Husband had a much better night last night. Either that or, I was so tired I never felt him jerk or yell out loud.
Have had alot of memory issues. His wandering around the house bothers me. Actually, it's maddening. He will circle the house, act like he is looking for something but, "the look" is there, so you know he's not really there. After awhile, he comes out of it, will lay down on the bed and go to sleep. It doesn't happen everyday, but, it's beginning to happen more and more.
I can always count on husband for the weather update. He likes to watch the weather channel and will tell me what the weather is like all over the country. Somehow, someway, he understands what the weatherman is saying and will keep me informed about a storm in say, North Dakota. If you ask him about the weather here, he will pause, go into the bedroom, tune in to the weather channel, check local weather, then come out and give me our weather for the day. I have to act like that's very important to make him feel important. Actually, I could care less what the weather will be as long as I don't have to go out in it. If it's cold, well, it's cold.
I am finding little ways of making husband feel important. One of those ways is putting him in charge of the weather forecast. He loves it!
On the job search, have not heard back from the company that called me Monday. Really expected them to call yesterday. Am trying to not get anxious about it, it'll happen, just don't know when. I did get an email from another company. They thanked me for submitting my Resume, however, they decided not to hire afterall. Well, at least they didn't reject me. Gotta go with some positive thinking here. Everytime the phone rang yesterday, I jumped. There has to be someone out there who will be interested in me, somehow, somewhere.
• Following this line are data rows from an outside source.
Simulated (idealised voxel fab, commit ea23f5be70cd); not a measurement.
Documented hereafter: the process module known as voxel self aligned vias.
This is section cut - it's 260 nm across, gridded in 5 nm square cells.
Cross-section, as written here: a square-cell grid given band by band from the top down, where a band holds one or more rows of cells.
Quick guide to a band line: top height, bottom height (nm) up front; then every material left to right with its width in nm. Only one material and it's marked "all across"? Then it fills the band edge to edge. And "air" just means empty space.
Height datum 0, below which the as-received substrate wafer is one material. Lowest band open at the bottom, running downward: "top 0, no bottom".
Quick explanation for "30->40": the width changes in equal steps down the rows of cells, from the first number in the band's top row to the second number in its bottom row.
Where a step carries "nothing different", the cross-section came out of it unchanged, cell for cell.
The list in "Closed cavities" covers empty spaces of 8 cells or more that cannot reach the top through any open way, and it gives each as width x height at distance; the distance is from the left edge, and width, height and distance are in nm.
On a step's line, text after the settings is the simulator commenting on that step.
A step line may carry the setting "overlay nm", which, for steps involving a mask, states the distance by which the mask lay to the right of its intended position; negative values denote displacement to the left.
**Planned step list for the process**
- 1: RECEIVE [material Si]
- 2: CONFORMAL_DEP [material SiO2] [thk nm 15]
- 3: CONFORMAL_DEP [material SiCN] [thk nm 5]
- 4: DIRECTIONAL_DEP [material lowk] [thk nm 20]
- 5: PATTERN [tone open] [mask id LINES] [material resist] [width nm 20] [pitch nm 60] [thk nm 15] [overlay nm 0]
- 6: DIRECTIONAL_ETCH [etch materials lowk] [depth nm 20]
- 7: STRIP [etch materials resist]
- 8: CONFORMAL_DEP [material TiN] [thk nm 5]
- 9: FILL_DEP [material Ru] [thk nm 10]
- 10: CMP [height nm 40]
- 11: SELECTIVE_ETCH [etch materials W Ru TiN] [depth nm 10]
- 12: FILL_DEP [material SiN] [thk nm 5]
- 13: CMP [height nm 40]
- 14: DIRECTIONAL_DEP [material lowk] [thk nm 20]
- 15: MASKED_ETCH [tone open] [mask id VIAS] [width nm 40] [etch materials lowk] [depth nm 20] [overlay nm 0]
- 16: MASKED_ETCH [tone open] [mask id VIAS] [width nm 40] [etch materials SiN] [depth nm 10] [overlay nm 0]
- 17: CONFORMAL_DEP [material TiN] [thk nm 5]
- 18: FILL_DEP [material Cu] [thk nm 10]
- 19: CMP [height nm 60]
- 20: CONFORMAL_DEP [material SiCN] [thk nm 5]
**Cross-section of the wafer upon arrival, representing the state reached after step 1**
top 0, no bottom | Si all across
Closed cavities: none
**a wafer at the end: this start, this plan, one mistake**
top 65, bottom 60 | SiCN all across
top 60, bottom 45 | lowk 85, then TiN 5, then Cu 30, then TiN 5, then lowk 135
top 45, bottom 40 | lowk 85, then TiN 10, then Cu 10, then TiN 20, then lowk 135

Husband seems OK with me going back to work. He told me the other day that he feels bad he cannot work anymore to help us out. He said he knows I have alot on my shoulders, that he feels sad about our situation. I told him not to worry, I'll take care of everything. And, I will. I just need a job. Someone, somewhere, are ya listening?
Christmas will be quite pitiful this year if I don't get a job. Can we just skip it, please? I don't even want to think about it. Ugh, here I go again, getting all anxious and sad. I hate that.
As I said my morning prayers this morning, I asked for a door to be opened to me today. Trust me, I'll be there to answer that door!!